Module-system requirements
mark.reinhold at oracle.com
mark.reinhold at oracle.com
Mon Feb 16 01:25:37 UTC 2015
2015/2/13 6:30 -0800, wayne at eclipse.org:
> Hi Mark. Thanks for this. I have a couple of questions/thoughts:
>
>> /Greater platform integrity/, to ensure that code that is internal to
>> a platform implementation is not accessible from outside the
>> implementation;
>
> In principle, I agree 100% with this. I imagine, however, that it won't
> take too long to find (many) examples where internal code is accessed.
Oh my, no -- it doesn't take long at all!
> If this is strictly enforced, then we're going to break a lot of code.
> How strong of a requirement is this?
As I wrote in my reply to Tim, this is an important topic but it's more
within the realm of the Java SE 9 EG than this EG. The important thing
here is that we design a module system that can be used to achieve
strong platform integrity but can also, when necessary and appropriate,
be used to violate that integrity so as to keep legacy code working.
> ...
>
>> /Upgradeable modules/— If a Java SE module exports an endorsed
>> standard or standalone technology ...
>
> I think that "Upgradeable modules" may be at odds with the next
> statement. Or maybe not. Taken together, an upgrade of a module
> necessitates the removal of the original (if both are in place, then
> some sort of resolution to pick one over the other is required).

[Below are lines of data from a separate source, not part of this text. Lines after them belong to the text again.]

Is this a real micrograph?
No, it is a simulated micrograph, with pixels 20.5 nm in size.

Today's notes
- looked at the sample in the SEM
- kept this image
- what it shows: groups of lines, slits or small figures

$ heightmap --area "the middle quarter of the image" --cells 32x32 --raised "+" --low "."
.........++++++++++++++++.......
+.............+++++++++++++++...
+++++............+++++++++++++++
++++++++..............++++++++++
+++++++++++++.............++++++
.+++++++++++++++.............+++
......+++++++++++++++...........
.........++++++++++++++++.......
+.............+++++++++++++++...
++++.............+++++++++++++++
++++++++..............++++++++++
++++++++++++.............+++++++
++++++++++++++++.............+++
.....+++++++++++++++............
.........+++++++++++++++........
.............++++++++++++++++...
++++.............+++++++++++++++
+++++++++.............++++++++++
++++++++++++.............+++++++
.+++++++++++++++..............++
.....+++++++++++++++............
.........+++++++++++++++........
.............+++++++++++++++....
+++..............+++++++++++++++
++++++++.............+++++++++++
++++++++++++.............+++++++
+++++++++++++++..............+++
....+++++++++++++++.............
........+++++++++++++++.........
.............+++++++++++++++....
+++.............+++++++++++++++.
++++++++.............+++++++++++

I think of this more in terms of shadowing than removal. If, e.g., a
run-time image already has a particular upgradeable module baked in, and
a newer version is provided when the image is invoked, then the run-time
resolver will only consider the newer version. So while both versions
of the module are present, in some sense, only the upgraded version is
actually used.
> Also, taken in combination, it suggests that the binary-compatibility
> must be guaranteed by the deployer (i.e the framework has no mechanism
> to check).
Hmm. We could validate binary compatibility mechanically, but I don't
know if that would wind up being too restrictive in practice. What if
the maintainer of an upgradeable module had a good reason (e.g., to fix
a security bug) to violate binary compatibility?
>> * /Version selection/— The process of configuring a set of modules
>> need not consider more than one version of any particular module.
>
> I get that Ivy, Maven, and Gradle all do dependency resolution and I
> totally get the desire to avoid duplicating behaviour, but my experience
> with Eclipse/OSGi is such that runtime dependency resolution is
> different from build-time dependency resolution.
Remember that there's still a notion of run-time resolution, it's just
that it's (intentionally) very simple. It can give a result that's
different from build-time resolution, but it's not going to do anything
fancy like run a SAT solver or try to apply clever dependency-management
heuristics.
> Of course, it's probably the case that what we have here is exactly what
> ~99% of the Java community requires.
Yes, that's the aim. IDEs, app servers, and other sophisticated types of
applications will always require something more, so let's make sure that
the dynamic-configuration requirements make that possible while keeping
it easy for simpler applications to leverage the module system.